To be honest, the biggest obstacle we faced with mining the Blackboard data was the perception that it would violate our Bb license. I pushed Bb on this and found that it was more that they wouldn't support you--and with good reason. When we first started querying our production db, we crashed it twice. We were able to bring it back up, but I can imagine some other schools (clients), might not and Bb didn't want to support that mess.
That's when we came up with the idea of cloning production and reporting against that. We ran it by Bb and they had no problem with this, and in fact they grew interested because they saw what we were trying to do. We mutually agreed that UMBC would keep doing this on our own, but that we'd keep in touch with each other. Several Bb staff were helpful, particularly George Kroner, Deb Everhart and Volker Kleinschmidt, who had formerly been the Bb sysadmin at Univ. of Illinois at Chicago. This was one of those cases where it worked out well for both of us: we could be more nimble than Bb and do what worked for us, but at key stages they were able to answer questions that helped us move forward. They also connected us with other schools who were interested in this, which was great.
#3 "What is the educational responsibility of knowing?"

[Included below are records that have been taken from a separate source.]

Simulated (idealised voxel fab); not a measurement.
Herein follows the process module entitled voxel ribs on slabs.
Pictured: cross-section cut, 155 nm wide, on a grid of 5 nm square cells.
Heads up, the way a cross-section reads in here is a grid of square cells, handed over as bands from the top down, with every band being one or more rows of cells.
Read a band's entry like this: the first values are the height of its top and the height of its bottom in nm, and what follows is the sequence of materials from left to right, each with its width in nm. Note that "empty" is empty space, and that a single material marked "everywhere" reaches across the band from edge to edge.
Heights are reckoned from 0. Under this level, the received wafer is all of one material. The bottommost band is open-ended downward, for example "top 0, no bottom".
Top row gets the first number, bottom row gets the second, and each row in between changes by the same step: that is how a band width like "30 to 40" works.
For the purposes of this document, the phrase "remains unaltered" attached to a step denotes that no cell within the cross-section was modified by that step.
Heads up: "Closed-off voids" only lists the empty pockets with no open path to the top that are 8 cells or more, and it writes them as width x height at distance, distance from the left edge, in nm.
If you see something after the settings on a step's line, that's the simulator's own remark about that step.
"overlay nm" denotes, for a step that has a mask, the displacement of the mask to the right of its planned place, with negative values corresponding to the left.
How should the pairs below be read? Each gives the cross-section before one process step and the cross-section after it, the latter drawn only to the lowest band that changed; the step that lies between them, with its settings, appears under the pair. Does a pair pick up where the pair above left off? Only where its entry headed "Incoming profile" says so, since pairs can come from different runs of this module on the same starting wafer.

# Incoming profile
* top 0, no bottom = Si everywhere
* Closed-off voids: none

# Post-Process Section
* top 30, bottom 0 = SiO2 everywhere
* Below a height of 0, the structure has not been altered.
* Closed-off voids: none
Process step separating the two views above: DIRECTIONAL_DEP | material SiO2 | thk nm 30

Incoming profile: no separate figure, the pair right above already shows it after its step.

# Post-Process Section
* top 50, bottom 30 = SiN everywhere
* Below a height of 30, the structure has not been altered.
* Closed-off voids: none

Actually, this question was first raised by John Campbell at Purdue and it was "What is an institution's ETHICAL obligation of knowing?" (my emphasis added). This was totally about student privacy and big brother concerns, which John was and is right to wonder about. In his 2007 Educause Quarterly article and in the Chronicle of Higher Ed article the following year, some students have raised questions about being tracked without their knowledge.
This was a key point of departure for me in the intervention we developed in our Check My Activity (CMA) tool: I decided I'd rather run the risk of students under-responding to the data we present to them about their own activity than resent us for making predictions based on data they didn't know we were collecting--even if our data models were right. I later saw theoretical justification for this in the self-efficacy work of Bandura, and Tinto's own comments that students bear some responsibility for their own learning. I don't mean this as a critique of what Purdue has done at all. But in addition to not having the resources they did to design a "brute force" data mining solution that connected student activity data and academics/demographics, I simply benefited from the fact that they were first and could decide to put more onus on students to become engaged.
#4 "I don't see these two approaches as either/or."
Me either. See #3 above.
But I would just say this: I think it's a LOT easier to answer a request for help than it is to try to solicit one from someone who might not know they need it. The only substantive difference between us and Purdue is who initiates the conversation that logically ensues from what the data shows: In our case, I think it's the students. In Purdue's case, it's the institution (or the instructor as an agent of the institution). I've talked a lot about this with both John and Kim Arnold, his colleague who seems to be doing the follow up since John took over research computing. The one issue they've had is lack of consistency on the part of faculty for when to issue a signals alert to students. How far does a student sink in a course before the prof issues an alert? And by definition, the prof is not able to see the totality of a student's success in all courses (like the student can) so there may be broader "success" issues that aren't triggering an alert. But that's just my assumption based on how (I think) Signals was designed. So, I could be wrong about that.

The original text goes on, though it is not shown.